The reason he went through the barrier is because the fia deemed that part of the track safe enough not to have real barriers.

The rest of your post is sheer silliness.

In other news(if true)

"FIA surprises with shorter race format for all race weekends in 2021"

https://www.gpblog.com/en/news/7587...ace-format-for-all-race-weekends-in-2021.html

Another stupid idea by the fia.

I hope the race promoters tell the fia to do one or get a heap of money back from chase and co.
 
Ditch blue flags.
If SC called, do not allow cars to unlap.

This seems like a terrible pairing of options. But I would add to my list from earlier:

Have lapped cars drop to the back of the pack under safety car rather than sending them past, and credit them the number of laps to bring them to the same lap count as the lead cars. Actually, let's also line them up on the grid for a standing start after the safety car too.
 
Ban Mercedes for a few years. Let the other teams have a go.

In all seriousness, I don't think they can do much to bridge the gap. F1 is all about the cars and the best cars with one of the best drivers will almost always win. The only way they can achieve this is to make the cars much more similar and take away a lot of the engineering focus and move it back towards the driver.
 
Remove all restrictions and make it simply about who can make the best racing machine.

It's a pipe dream but that's my dream of F1.
 
Fast corners inevitably are fast because of aerodynamics. This then means the car behind loses anything up to 20% if it’s downforce which means lower cornering speed so the car in front pulls away..
I'm well aware of that. The problem with slow corners is that the car leading can invariably get on the power at least a car length earlier than the car behind. The slower the corner, the longer the straight needs to be for the slipstream and DRS to overhaul the significant advantage the leading car had exiting the corner.

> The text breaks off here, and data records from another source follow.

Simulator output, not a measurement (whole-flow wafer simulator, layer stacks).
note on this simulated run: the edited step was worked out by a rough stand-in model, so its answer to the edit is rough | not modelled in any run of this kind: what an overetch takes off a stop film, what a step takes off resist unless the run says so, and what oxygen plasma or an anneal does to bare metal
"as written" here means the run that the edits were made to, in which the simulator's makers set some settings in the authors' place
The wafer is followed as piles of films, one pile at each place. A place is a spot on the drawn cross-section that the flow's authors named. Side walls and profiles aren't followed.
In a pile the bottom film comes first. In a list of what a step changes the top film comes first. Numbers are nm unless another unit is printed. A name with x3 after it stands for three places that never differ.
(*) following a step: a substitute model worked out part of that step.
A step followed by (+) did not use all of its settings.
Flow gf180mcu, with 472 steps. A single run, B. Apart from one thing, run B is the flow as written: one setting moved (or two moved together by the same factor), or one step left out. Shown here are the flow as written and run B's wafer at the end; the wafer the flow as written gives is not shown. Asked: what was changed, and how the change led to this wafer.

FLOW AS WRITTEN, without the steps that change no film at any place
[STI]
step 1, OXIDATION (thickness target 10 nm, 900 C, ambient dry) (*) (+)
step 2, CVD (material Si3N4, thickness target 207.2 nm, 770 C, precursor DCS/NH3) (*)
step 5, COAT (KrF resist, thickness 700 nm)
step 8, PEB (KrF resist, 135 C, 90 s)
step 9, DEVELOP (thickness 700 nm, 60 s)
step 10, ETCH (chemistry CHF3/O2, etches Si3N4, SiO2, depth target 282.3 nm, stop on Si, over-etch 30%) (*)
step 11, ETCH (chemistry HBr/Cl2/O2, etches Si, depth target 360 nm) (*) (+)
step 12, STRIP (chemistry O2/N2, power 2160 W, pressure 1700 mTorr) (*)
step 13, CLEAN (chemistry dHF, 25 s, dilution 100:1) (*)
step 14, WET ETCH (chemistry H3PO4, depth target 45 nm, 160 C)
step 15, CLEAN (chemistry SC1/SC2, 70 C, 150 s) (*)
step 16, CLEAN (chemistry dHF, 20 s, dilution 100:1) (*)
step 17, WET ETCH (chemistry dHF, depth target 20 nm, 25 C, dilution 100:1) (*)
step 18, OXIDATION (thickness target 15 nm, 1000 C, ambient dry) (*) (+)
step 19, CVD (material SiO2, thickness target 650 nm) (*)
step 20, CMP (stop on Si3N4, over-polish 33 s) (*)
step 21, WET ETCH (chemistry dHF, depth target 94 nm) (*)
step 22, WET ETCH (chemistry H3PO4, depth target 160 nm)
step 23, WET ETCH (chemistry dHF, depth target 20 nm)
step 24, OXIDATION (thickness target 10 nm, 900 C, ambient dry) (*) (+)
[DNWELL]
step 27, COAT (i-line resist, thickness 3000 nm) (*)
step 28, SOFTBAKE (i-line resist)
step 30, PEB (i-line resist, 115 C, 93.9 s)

Look at Turkey as a good example. If it was flat turn 8 should be the worst corner you could have for following a car through and it's followed by a relatively quick chicane too, but the camber of turn 8, the flow of the chicane and uphill straight means it's always been a good track for overtaking into the final chicane. It's not exactly a long straight, but the corners which precede it can force errors or allow a driver to get a run on the car ahead.
 
I like what @Entai describes! It reminds me that its similar to what Gilles Villeneuve described as his dream F1 car when ground effects started to come into effect?

One worrying factor with Grosjeans accident is the cars are getting too heavy? Also, length, they are huge - Didn't Lewis once quip that it will be fun navigating Monaco a few years back?


180312095423-mercedes-f1-team-hamilton-bottas-2018-season-car-full-169.jpg
 
Also, length, they are huge

Indeed. From the 2019 launch thread:

I think I've posted about it on here before, using Ferrari as an example. The 1989 car, the 640, had a wheelbase of 111 inches. Last year, the SF71H had a wheelbase of just over 146 inches. And the 640 had a 3.5 litre V12, bulky first generation semi-auto gearbox and gigantic fuel tank crammed in there. But the drive to get drag down has turned these cars into darts, with ever narrower bodywork. And safety concerns have added some length as well.
 
This seems like a terrible pairing of options. But I would add to my list from earlier:

Have lapped cars drop to the back of the pack under safety car rather than sending them past, and credit them the number of laps to bring them to the same lap count as the lead cars. Actually, let's also line them up on the grid for a standing start after the safety car too.

I will give you my reasoning, first it adds more driver skill to it, the lead car has to go offline to overtake a lapped car, it also means the setup of the car has to be designed with overtaking in mind even if the car is expected to be out in front, which then makes it harder for a lead car to make a gap. Also I think its terrible unfair on backmarkers to have to slow down a second or two to allow a lead car to pass, it ruins their race. If you not good enough to lap a slower car on skill then you shouldnt be winning a race. It also lessens the unfairness of SC's which close up the pack, if you have already lapped a car but the guy behind you hasnt, its right you should have that cushion.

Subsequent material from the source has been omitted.